It's curious that Chapter 8 of St John's gospel has been featured in this blog before. In its 34th verse, Jesus answered, "I assure you that everyone who sins is a slave to sin." (CEB)


I've witnessed how one thing leads to another, and how the normalisation of any particular illegal or antisocial behaviour makes them increasingly easy to start copying too. In the last couple of years, the "jumping" of red road traffic lights, has become so common that more cars jump them than not in my area. Littering and fly tipping is something that begins with a "seed", or literally a scrap of rubbish, but it then follows an exponential path. Sadly, knife crime in the UK shares a similar function of growth.


Most people are sheep-like, both in picking up bad habits from others, but worse still, by allowing them to become innate, in the unchecked way, that fashions in the broadest sense manifest. And patently, the same mechanisms are stimulated by marketing gurus, fashion designers, and all exploitative minds. More recently two very brief and unhelpful mantras have evolved and spread in this manner. Neither featured much in my own 1980s youth and undergraduate years. One is "be kind", which I've already blogged about, and the other is "not my problem". I think wide propagation of the latter one will clearly damage any society.


My point here, is that I think Jesus was suggesting that the longer you spend on a path, positive or negative, then the harder it is to get off it, regardless of the nature of the paths. Other examples are gambling, drug and alcohol addictions; and frankly, endless pointless habits (read on).
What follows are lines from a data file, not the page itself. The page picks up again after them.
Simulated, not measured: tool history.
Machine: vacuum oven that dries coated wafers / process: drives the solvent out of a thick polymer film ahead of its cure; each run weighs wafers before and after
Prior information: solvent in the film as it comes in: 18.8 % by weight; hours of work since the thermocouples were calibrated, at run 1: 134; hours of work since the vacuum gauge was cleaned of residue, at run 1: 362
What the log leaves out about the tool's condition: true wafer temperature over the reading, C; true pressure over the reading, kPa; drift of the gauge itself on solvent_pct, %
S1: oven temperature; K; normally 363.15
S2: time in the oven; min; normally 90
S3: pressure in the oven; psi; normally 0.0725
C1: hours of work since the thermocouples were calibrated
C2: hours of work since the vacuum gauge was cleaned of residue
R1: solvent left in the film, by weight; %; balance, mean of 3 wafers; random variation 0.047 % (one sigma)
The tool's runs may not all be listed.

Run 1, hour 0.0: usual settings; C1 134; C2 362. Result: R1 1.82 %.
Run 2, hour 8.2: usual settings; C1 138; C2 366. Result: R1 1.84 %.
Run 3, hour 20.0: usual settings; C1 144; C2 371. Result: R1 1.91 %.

The word "sin" is not so helpful and can certainly point us to "The Ten Commandments", or "The Seven Deadly..." Personally, I think we should be more path aware in general. Sins can be viewed as behaviours that follow deceptive and snowballing routes. They might be bad for ourselves, others, animals, and/or the wider natural world. They needn't be seriously criminal. And for example, antisocial actions like fly tipping, might truly have started with the attitude of dropping minor litter on footpaths, or chocolate bar wrappers out of car windows. Maybe it's not their problem to take it home, after all, in a dreadful capitalistic country, with perhaps millions of less than fair financial exchanges occurring daily; I don't know, by the hour even; who cares? We're all at it. Everyone is bent... ; ho hum...


In Obsessive Compulsive Disorder, or OCD, a recurring and pointless "sin" against self is happening. For suffers, daily unnecessary checks and/or behaviours can become a serious handicap. But they started somewhere, before the "sin begotten sin" mechanism took over. Reiterating then, I think the deceptive and snowballing nature of this particular path, is more important to realise than the knowing of right from wrong alone. Not many fail to know the difference between right and wrong, despite how they act. Some people, including C.S. Lewis, think this same knowledge is automatically with us at birth, and we therefore don't need to be taught it. They add that it is a proof of the existence of God. Of course, I personally would need to say, "what do you mean, God?", but I do see their point.